Query gateway is the architectural pattern of placing a proxy / load balancer in front of a heterogeneous fleet of SQL-query clusters, giving clients a single connection URL, and having the gateway route each incoming query to the backend cluster best suited to execute it.

It is the SQL-engine-specific realisation of single-endpoint abstraction + workload-aware routing, combined with gateway-level features like health-aware cluster selection and centralised query history.

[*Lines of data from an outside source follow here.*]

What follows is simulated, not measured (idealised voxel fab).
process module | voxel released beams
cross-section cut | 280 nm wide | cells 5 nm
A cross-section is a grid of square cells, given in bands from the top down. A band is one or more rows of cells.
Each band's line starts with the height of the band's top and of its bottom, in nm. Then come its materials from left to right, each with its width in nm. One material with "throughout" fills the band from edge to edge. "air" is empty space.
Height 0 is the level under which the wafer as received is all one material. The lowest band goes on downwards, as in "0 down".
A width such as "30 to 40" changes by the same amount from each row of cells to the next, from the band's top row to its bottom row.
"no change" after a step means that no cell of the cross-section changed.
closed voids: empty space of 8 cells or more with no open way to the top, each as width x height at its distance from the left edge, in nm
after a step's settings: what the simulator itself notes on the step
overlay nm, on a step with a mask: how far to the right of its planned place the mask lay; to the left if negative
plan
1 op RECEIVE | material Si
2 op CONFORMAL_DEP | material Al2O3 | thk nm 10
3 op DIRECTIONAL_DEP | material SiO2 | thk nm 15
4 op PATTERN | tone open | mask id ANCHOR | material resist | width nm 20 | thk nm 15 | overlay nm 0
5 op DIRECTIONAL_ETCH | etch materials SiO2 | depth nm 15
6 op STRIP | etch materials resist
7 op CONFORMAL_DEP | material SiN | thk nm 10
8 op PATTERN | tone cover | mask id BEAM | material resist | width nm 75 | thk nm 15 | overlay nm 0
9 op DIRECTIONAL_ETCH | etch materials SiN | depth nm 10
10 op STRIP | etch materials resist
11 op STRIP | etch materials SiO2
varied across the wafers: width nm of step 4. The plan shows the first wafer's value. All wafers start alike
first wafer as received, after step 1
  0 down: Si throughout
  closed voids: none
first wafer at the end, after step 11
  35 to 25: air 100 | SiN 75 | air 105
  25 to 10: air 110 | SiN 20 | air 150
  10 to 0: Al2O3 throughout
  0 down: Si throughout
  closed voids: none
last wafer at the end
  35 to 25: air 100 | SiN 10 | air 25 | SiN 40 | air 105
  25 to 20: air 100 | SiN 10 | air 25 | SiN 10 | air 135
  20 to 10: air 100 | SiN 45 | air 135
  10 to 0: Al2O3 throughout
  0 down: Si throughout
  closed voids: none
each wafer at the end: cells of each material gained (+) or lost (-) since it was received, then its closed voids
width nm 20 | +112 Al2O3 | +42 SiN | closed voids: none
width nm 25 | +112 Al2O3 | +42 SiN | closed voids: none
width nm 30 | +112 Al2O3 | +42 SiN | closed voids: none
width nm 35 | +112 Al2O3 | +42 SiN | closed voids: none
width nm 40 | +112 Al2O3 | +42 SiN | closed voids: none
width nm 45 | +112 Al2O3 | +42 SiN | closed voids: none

Canonical instance: Trino Gateway

Open-source gateway for Trino (originated at Lyft as Presto Gateway). Four headline properties (sources/2026-03-24-expedia-operating-trino-at-scale-with-trino-gateway):

  1. Single connection URL for client tools; workload distribution across multiple Trino clusters is invisible to clients.
  2. Automatic routing of queries to dedicated clusters based on routing rules that inspect tables, query body, and source headers.
  3. No-downtime upgrades (patterns/no-downtime-cluster-upgrade) — blue/green or canary cluster swap behind the gateway.
  4. Transparent capacity changes — add / remove backend clusters without user interruption.

Structural ingredients

  1. Client-facing single URL. Clients point at one address; the gateway does cluster selection.
  2. Cluster fleet model. Named backend clusters grouped into routing groups (e.g. large-cluster, metadata-cluster, gateway-bi). Rules resolve to a group; the gateway picks a healthy cluster from the group.
  3. Routing rule engine. Per-rule condition + actions evaluated per query; rules inspect parsed query properties and HTTP request context (patterns/routing-rules-as-config).
  4. Cluster health tracking. Health-check subsystem computes per-cluster state (HEALTHY / UNHEALTHY / PENDING — concepts/cluster-health-check); the RoutingManager only routes to HEALTHY clusters.
  5. Centralised observability. Query history, per-query metadata, and routing decisions all flow through the gateway → natural place for unified history + source filter
  6. full query text inspection.

Why not just round-robin a TCP LB?

A TCP-level LB in front of a Trino cluster fleet gives you the single URL but not:

  • Workload-aware routing. TCP LBs cannot inspect the SQL query, so they cannot match query shape to cluster shape.
  • No-downtime upgrade. A TCP LB can drain connections but cannot rewrite a Trino client's session to re-plan a query on a new cluster mid-execution; the gateway needs to understand the protocol.
  • Health-aware routing at cluster granularity. TCP LBs see TCP reachability, not Trino cluster "am I ready to accept queries?"

The query gateway is a layer above that — it understands the SQL-engine protocol.

  • Generic API gateway (Amazon API Gateway) is structurally similar but operates on REST / HTTP semantics, not SQL-query semantics.
  • Service mesh sidecar (Envoy) shares the single-endpoint abstraction but operates at service-to-service RPC granularity.
  • Caching proxy tier (Figcache) shares the "proxy in front of a fleet" architecture but the fleet is a data cache, not a query engine.
  • The SQL-query-gateway space is niche enough that Trino Gateway is effectively the de facto open-source implementation; some cloud-managed Trino offerings bake equivalent routing into their service.

Trade-offs

  • Operational substrate. A gateway tier is one more production system to run (HA, upgrades, monitoring). For small fleets the cost is not worth it; for large heterogeneous fleets it becomes load-bearing.
  • Routing-rule complexity growth. Rules accrete over time; a rules UI (Expedia's PR #433) is load-bearing once the rule set is non-trivial.
  • Routing-rule evaluation latency. Every query pays a small routing-rule evaluation cost. Usually negligible against query execution time.